Friday the 13th Superstitions; There’s an App for That!
Kristen M. Foster
Did you know that this is your first chance at a Friday the 13th in 2013? We will have two this year, the next in December. Last year the odds were in the infamous day’s favor, with three occurrences landing in 2012.
Your Smartphone has you covered though for all the apps you might require on this most fearful of days.
The Superstitions app will feed you all the superstitions you could desire just by clicking, “Another Superstition!” It is Free for iPhone, iPad, iPod touch.
After brushing up on your superstition knowledge, grab the Superstitions & Magic Trivia Quiz and answer multiple-choice questions either solo or with your friends (or your favorite Great Aunt who is always warning you about tingling ears or itchy palms). It is $0.99 for iPhone, iPad, iPod touch.
And to make sure Friday the 13th doesn’t sneak up on you again, there’s the irreplaceable (except by your calendar) Friday 13th app, which promises to count you down until the next. If your calendar needs a backup, this one is $0.99 for iPhone, iPad, iPod touch.
My favorite find however is the Touche du bois! app—that is French for “Knock on Wood,” extract minds from gutters. Though the app seems to only be available in French, you can pick which wood you would like to knock on and it saves you from carrying around that pesky block of pine in your purse. It is Free for iPhone, iPad, iPod touch.
So what is it about this day that makes us so wary? According to a National Geographic feature, it is deep-seated in Western culture. And, the experts say, once the seeds are planted in a culture, or even in a family, “we tend to honor them… You feel like if you are going to ignore it, you are tempting fate,” explains Thomas Gilovich, a professor of psychology at Cornell University.

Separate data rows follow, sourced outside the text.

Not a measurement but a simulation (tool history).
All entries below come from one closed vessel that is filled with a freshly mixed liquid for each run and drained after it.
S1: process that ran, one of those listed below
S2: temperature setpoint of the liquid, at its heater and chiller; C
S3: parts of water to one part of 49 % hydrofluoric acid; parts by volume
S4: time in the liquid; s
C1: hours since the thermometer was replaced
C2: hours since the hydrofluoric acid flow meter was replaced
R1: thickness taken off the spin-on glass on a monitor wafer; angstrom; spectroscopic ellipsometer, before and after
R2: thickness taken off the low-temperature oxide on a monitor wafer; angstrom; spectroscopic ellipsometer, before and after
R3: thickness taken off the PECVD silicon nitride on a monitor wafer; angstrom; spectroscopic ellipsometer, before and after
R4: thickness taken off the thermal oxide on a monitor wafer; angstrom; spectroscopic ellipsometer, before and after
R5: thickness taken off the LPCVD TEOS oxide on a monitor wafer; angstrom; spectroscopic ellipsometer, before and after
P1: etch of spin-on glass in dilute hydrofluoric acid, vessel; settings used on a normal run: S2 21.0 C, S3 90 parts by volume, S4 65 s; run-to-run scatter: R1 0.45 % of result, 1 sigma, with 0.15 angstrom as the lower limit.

The feature ties many of the traditions around the day Friday—the day on which Jesus Christ is said to have been crucified, previously known as hangman’s day—and the numeral 13—the number of guests at the Last Supper, Judas having been called the 13th guest—to the Bible. But, the feature further explains that other cultures tend to adopt these taboo dates because of the principle that if an object resembles something with a negative connotation, that object—for example, the numeral 13—and those objects associated with it are considered related and therefore adopt the negative traits of the original. Example: 13 attendees at the Last Supper renders 13 unlucky in any case.
For those of us who would imagine a little superstition about an occasional date has little impact on our daily lives, consider this statistic from Donald Dossey, a folklore historian and founder of the Stress Management Center and Phobia Institute in Asheville, North Carolina. He says, “It’s been estimated that [US] $800 or $900 million is lost in business on this day because people will not fly or do business they normally would do.”